Max Baer and the Star of David
This short novel employs the literary artifice of a fictional eyewitness account, ostensibly to tell Max Baer’s story from 1929 until his death, aged fifty, in 1959. In that period, Max Baer killed one fellow boxer, may have played a role in the death of another, turned hero by wearing the Star of David on his shorts for his fight with German boxer Max Schmeling, and became the world heavyweight boxing champion. He makes an inspired choice of subject for biographical historical fiction
The story is narrated partly by the fictional Horace Littlejohn Sr. (who maintains an incestuous sham marriage with his sister, Joleen, both of whom are hired by Max) and Horace Littlejohn Jr. (Max’s fictional illegitimate son by Joleen). A fictional homosexual relationship between Max Baer and narrator Horace Sr. is largely left undeveloped.

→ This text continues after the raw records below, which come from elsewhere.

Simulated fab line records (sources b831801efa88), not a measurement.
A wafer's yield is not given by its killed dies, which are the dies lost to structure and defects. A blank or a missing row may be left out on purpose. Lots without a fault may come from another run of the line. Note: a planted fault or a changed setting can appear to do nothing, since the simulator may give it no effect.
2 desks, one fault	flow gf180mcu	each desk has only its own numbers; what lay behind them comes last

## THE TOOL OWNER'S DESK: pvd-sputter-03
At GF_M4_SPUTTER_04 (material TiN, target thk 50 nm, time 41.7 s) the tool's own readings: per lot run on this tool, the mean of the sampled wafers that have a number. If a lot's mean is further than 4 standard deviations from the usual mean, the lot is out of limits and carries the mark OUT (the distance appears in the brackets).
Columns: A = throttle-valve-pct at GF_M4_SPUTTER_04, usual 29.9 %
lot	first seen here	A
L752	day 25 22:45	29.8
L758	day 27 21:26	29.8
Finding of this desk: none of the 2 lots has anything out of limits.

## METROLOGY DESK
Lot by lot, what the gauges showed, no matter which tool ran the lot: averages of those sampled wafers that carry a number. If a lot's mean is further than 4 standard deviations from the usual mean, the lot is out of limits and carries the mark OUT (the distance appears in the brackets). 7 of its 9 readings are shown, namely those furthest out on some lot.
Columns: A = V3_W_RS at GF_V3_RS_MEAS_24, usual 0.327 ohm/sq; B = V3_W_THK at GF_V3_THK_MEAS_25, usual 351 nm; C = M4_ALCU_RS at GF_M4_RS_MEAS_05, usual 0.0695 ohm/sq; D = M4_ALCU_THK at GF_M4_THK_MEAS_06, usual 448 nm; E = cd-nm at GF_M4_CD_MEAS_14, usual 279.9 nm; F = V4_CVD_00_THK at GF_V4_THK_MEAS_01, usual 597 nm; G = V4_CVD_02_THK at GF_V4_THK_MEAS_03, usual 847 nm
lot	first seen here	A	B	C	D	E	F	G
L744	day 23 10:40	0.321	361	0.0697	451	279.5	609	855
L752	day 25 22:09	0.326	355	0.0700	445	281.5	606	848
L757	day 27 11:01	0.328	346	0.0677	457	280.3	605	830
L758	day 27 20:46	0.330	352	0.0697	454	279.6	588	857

Greater prominence is given to the lives of the fictional narrators and their family than to Max Baer. Events such as fratricide, Horace Sr.’s extramarital affair, and Horace Jr.’s evolution as a brilliant biblical scholar have no apparent relationship with Max Baer’s story but are all dramatized and given considerable space.
Key facts, dates and events concerning Max Baer’s boxing career are provided for the reader, but with the exception of his killing of boxer Frankie Campbell and his wearing the Star of David, the majority of real events relating to Max Baer are reported, not dramatized.
Max Baer is portrayed as generous, clownish and at times endearing. Thus fans of boxing who took offence at Ron Howard’s ‘superficial’ portrayal of Max as a bloodthirsty, thuggish antagonist in his 2005 film, The Cinderella Man, a biopic on the boxer James Braddock, should be content with this novel, which contains a more sympathetic depiction.